Reputation: 2620
I am using ML 9
In MarkLogic database, there are 2.8 million xml documents. I just want to get all the unique element names.
As the database size is too large, what is the best & fastest way to get the unique element names?
Upvotes: 1
Views: 125
Reputation: 66783
You could run a CORB job that selects all of the URIs from the database in your URIs module, and then returns a distinct list of element names using either name()
or local-name()
in the process module, with the PROCESS-TASK=com.marklogic.developer.corb.ExportBatchToFileTask
option to write all of the output to a single file, and the POST-BATCH-TASK=com.marklogic.developer.corb.PostBatchUpdateFileTask
and EXPORT-FILE-SORT=ascending|distinct
options to dedup, and generate a distinct list of element names from the database in a text file.
An example job with all of the necessary options, except for the XCC-CONNECTION-URI
:
# Inline module to select all URIs
URIS-MODULE=INLINE-XQUERY|xdmp:estimate(fn:doc()), cts:uris("",(),cts:true-query())
# Inline module to return a distinct list of element names in the document on a separate line
PROCESS-MODULE=INLINE-XQUERY|declare variable $URI as xs:string external; string-join(fn:distinct-values(fn:doc($URI)//*/name())," ")

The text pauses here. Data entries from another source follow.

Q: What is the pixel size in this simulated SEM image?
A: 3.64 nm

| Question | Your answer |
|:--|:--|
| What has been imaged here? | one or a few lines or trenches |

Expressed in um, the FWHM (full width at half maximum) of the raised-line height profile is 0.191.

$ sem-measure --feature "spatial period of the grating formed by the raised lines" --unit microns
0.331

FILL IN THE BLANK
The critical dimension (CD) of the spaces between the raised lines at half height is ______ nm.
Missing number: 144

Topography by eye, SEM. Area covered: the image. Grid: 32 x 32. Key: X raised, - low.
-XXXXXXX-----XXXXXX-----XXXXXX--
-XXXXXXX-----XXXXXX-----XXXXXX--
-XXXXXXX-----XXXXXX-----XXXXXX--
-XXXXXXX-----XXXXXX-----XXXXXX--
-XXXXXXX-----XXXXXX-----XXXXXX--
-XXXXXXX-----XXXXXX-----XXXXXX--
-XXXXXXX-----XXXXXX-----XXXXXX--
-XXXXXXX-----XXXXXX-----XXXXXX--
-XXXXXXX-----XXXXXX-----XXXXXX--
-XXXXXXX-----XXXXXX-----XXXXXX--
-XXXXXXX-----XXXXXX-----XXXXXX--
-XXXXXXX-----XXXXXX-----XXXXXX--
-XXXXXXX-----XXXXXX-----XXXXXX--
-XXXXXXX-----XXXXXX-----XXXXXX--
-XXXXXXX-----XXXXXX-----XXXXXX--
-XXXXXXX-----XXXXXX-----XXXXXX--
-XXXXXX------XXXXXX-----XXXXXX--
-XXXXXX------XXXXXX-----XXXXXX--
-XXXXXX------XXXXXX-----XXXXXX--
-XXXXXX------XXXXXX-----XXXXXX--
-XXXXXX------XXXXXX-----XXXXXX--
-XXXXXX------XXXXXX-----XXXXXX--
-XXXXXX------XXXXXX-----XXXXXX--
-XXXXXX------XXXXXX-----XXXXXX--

# Write the results of each process module to a single file
PROCESS-TASK=com.marklogic.developer.corb.ExportBatchToFileTask
EXPORT-FILE-NAME=element-names.txt
# After the batch processing is completed, sort and dedup the element names
POST-BATCH-TASK=com.marklogic.developer.corb.PostBatchUpdateFileTask
EXPORT-FILE-SORT=ascending|distinct
THREAD-COUNT=10
Upvotes: 2